One
First I read a tweets and parse into a tweet case class through a map into my parsing function parseTweet
:
val tweets = sc.textFile("/home/gakuo/Documents/bigdata/NintendoTweets").map(parseTweet)
Two
Then I use a function to pair RDD that results into a pair RDD of the form (hashtags, likes)

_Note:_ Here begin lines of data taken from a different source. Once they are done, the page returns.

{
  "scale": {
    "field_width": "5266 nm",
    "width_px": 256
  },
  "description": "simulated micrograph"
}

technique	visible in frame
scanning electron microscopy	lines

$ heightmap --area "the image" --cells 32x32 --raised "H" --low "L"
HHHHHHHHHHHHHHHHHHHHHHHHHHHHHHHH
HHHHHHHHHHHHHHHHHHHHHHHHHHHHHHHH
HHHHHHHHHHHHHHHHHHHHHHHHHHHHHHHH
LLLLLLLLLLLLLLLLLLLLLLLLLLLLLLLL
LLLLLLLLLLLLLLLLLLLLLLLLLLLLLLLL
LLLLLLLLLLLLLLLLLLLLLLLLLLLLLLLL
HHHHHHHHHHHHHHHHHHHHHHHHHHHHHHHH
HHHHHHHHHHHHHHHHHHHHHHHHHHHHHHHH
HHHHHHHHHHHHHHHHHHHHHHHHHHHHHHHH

through a map inside toPairRdd:
val pairedRDD = toPairRdd(tweets).persist()
Question
After reading in my RDD in (one) above, does it help to persist it as what follows in (two)is a transformation? I am thinking, since both as lazy, then persisting is actually a waste of memory.
Three
After computing the pairRDD, I want to compute scores of each hashtag:toScores
uses reduceByKey
val scores = toScores(pairedRDD).persist()
Question
I use reduceByKey
. Does this pairRDD method result in shuffling? I have read a paper that states:
"a shuffle can occur when the resulting RDD depends on other elements from the same RDD or another RDD. cogroup, groupWith, join, leftOuterJoin, rightOuterJoin, groupByKey, reduceByKey, combineByKey, distinct, intersection, repartition, coalesce resulting in shuffling. To avoid shuffles for these kinds of operations make sure the transformation follows the same partition as the original RDD"
The same paper also states that reduceByKey
follows the same partition as the original RDD.